During the heat treatment, the adjacent lamellar α grains that share the same or similar orientation have a tendency to merge due to the Ostwald ripening phenomenon, thereby realising coarsening and growth of the lamellar grains [42]. When the heat treatment temperature approaches the β transus, the stored dislocations will be fully activated. The movement and annihilation of the isolated dislocation (as well as the partially connected dislocation network) will build up a series of dislocation arrays, and then polygonises to form the early sub-grain boundaries [21], as illustrated in Figure 9e. This is due to the fact that the stored energy in the dislocation network is higher than that of the dislocation array. According to the so-called low-energy dislocation structure theory proposed by Kuhlmann-Wilsdorf et al. [44], the dislocation network will spontaneously transform into the dislocation array to reduce the free energy. Therefore, the β phase may nucleate at newly formed sub-grains boundaries. The continuous growth of these β grains will split the original lamellar α grains into several fine α grains with reduced aspect ratio. The epitaxial growth of the split α grains will lead to the formation of nearly equiaxed α grains [21], as observed in Figure 5e, a phenomenon also known as the globularisation of α grain.

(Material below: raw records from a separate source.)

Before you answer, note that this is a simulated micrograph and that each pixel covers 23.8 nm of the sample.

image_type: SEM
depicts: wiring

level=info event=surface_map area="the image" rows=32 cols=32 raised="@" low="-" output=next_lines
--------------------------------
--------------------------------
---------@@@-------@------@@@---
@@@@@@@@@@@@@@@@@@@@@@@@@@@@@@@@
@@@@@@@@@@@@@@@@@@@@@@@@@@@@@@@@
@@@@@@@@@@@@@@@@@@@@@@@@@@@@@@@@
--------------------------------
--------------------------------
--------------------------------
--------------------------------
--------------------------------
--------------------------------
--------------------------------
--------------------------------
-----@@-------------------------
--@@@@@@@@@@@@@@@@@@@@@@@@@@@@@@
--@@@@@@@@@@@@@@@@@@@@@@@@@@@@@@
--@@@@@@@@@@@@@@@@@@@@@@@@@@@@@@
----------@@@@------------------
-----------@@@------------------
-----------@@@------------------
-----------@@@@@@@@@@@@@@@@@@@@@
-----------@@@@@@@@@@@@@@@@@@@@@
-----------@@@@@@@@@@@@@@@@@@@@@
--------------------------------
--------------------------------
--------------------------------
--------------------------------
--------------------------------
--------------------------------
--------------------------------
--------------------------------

4.2. Microstructure-Mechanical Properties Relationship

Compared with the forged counterparts [40,41], the as-built L-PBF TA15 presents an approximately 30–40% higher ultimate tensile strength; however, its ductility is extremely poor, representing a significant mismatch between strength and ductility. Such a mismatch phenomenon is mainly attributed to the full acicular martensite microstructure in the as-built material. The slender grains of the acicular martensite provide a much more refined grain size of L-PBF TA15 than that of forged TA15. Refined grains are known to be a crucial factor for strengthening and hardening. Moreover, the martensite structure contains a high density of twins and dislocations [7,13,20]. The existing saturated lattice defects will resist the nucleation of new dislocations and hinder the formation of nano twin structures. Therefore, high density lattice defects provide additional material strengthening and promote the tendency for premature fracture [45]. Furthermore, the residual stress stored in the as-built material and the residual nano-β stripes within the acicular martensite will further limit the ductility of the material [46].

After HT1 (630 °C), only a limited amount of the acicular martensite starts to decompose, which can be evidenced by the presence of nano-size β precipitate, but the overall microstructure is still dominated by acicular martensite. After annealing, the internal residual stress of the material will be relieved, which results in the improvement of ductility and reduction of strength [8,13]. Under the conducted low-temperature annealing, the overall microstructure of the material does not change significantly. Therefore, compared with the as-built condition, the tensile properties and fracture morphology of these conditions are similar, and they both present a brittle-dominated feature.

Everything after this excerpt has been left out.